The most ferocious dinosaur that ever lived, the Tyrannosaurus Rex, was a cannibal, paleontologists believe.
Not content to chow down on every sauropod the fierce meat-eater encountered, Rex also took a chunk out of his fellow Tyrannosaurs as needed.
A T. Rex fossil bone discovered in Wyoming show what scientists believe to be the serrated teeth marks of another Tyrannosaur, the MailOnline reported.
Fossils found in the uppermost Cretaceous Lance Formation of Wyoming have been carbon-dated back 69 million years offering a panoply of scientific treasures.
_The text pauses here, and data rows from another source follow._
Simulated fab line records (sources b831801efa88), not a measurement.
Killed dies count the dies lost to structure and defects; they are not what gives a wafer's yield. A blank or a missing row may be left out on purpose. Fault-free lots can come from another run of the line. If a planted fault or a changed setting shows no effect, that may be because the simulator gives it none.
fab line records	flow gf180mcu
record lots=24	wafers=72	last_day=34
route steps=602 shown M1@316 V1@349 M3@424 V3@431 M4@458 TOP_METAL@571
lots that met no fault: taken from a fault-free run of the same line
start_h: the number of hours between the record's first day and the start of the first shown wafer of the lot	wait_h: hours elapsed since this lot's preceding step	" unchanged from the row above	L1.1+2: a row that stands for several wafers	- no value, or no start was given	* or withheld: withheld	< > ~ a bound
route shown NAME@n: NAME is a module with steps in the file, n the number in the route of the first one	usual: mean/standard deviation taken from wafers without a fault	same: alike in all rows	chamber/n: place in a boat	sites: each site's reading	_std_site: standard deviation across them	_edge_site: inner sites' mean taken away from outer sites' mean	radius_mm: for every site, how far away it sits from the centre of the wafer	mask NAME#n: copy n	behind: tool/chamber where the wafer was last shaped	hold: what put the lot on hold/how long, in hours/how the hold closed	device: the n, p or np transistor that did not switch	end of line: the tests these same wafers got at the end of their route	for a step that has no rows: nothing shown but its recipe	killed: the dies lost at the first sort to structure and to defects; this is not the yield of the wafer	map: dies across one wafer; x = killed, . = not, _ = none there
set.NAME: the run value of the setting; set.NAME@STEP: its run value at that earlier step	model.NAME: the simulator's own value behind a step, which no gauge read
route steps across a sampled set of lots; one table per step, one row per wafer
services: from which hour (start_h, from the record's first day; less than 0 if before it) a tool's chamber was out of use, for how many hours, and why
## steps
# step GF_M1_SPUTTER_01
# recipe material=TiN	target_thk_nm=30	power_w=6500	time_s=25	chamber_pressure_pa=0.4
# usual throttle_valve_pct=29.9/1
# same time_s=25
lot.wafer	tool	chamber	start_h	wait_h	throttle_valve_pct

"We were out in Wyoming digging up dinosaurs in the Lance Formation," paleontologist Matthew McLain of Loma Linda University said.
"Someone found a Tyrannosaur bone that was broken at both ends."
"It was covered in grooves. They were very deep," McLain noted.
The grooves in the Tyrannosaur bone fossil suggested that the meat was pulled off the creature with serrated teeth in a direction perpendicular to the bone, the paleontologists believe.
"'Serrated teeth rule out crocodiles and point directly to a theropod dinosaur like T. Rex," McLain elaborated.
"The fact that the only large theropods found in the Lance Formation are two tyrannosaurs -Tyrannosaurus Rex or Nanotyrannus Lancensis - eliminates all interpretations but cannibalism."
"This has to be a tyrannosaur. There's just nothing else that has such big teeth."